Product

Machine Perception for Human Protection: Creating Vision Algorithms to Augment Perimeter Security

byon February 19, 2025

Computing advances of the past decade have given us new forms of machine perception that can enhance our security posture and augment human capabilities. To apply this technology to perimeter security, Scale AI has spent the last year working with the Defense Innovation Unit (DIU) and the United States Air Force (USAF) to train horizontal computer vision (CV) models designed to detect and classify maritime vessels. These models are a core component of a greater autonomous perimeter security (APS) perception system that is truly edge-deployable; all computing, detection, and alerting happens without any external network or power connection, anywhere in the world.

Overview

American national defense is predicated on detecting and accurately identifying potential threats to our security. Without technology, this process required constant human attentiveness and considerable personnel needs. This Scale developed model provides greater perimeter security by watching, detecting, identifying, and alerting the necessary units when an unauthorized vessel enters restricted waters autonomously, without any external public network or power connection, all without any increase in manpower.

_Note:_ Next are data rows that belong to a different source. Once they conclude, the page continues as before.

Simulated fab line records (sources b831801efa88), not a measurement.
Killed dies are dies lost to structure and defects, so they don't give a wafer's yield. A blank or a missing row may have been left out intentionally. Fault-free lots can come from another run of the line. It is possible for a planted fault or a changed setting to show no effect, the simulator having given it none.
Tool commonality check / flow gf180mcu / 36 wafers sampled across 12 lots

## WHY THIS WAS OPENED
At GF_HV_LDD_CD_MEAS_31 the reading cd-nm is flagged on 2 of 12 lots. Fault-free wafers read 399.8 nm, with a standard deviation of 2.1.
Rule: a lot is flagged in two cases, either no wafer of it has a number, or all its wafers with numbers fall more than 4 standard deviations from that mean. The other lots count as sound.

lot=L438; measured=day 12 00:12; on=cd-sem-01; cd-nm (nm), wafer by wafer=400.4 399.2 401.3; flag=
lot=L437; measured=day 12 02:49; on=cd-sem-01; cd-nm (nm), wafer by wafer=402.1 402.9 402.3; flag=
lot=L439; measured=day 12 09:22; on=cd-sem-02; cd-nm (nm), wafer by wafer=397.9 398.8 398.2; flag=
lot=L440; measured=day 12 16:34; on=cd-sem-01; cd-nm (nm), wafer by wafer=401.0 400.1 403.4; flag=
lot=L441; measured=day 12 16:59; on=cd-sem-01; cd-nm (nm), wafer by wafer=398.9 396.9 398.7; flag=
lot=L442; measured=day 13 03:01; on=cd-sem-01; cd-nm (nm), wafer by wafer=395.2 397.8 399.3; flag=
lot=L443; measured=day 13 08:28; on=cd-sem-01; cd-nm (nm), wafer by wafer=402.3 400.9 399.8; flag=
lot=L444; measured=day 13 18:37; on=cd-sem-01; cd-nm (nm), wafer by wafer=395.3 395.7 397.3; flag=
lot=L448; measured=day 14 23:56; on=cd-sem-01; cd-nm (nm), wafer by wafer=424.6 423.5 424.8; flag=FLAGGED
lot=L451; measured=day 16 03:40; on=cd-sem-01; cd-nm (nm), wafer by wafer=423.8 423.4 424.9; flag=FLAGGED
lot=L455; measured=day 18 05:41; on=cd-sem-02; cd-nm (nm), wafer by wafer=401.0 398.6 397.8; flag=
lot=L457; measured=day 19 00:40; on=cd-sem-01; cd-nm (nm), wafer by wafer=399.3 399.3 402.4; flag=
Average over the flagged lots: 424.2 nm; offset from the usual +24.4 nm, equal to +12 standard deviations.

Scale developed a task-specific model that could identify the watercraft in this particular scenario to incorporate computer vision (CV) into the greater perimeter security perception model,

To apply this technology  Scale AI has spent the last year working with the Defense Innovation Unit (DIU) and the United States Air Force (USAF) to develop computer vision (CV) models that can detect and classify maritime vessels. Of note, our computer vision algorithm acts as the eyes within the greater autonomous perimeter security (APS) system that is edge-deployed, closed-loop, and expeditionary. All computing, detection, and alerting happens without any external public network or power connection. Within the greater APS system, detections from our vision algorithm trigger alerts when an unauthorized vessel loiters in restricted waters that are part of the military installation.

While some open-source CV models include some maritime vessels in their ontologies (the set of things that a model is trained to detect), none are capable of reliably distinguishing between authorized U.S. military vessels and unauthorized commercial and recreational watercraft moving about a waterway. 

Like all forms of artificial intelligence, a computer vision model’s performance is strongly correlated with the volume of high-quality training data provided. Traditionally, model training requires collecting petabytes of imagery, annotating (or “labeling”) millions of objects within that imagery, and then providing this labeled data to an algorithm so that it can “learn” the visual signatures of all of the relevant objects. With no existing high-fidelity, high-quality labeled data available for this project that describes maritime vessels, the only path to an effective model for this mission set was to collect and label relevant data from scratch.

The Process

During preliminary testing, it was determined that existing, open-source CV models for this problem-space were not able to detect maritime vessels at a sufficient level of fidelity to differentiate between authorized and unauthorized vessels. Open-source CV models produced so many false positives that the algorithms generated more false alarms than useful alerts. This proved to overburden the already busy security force on base.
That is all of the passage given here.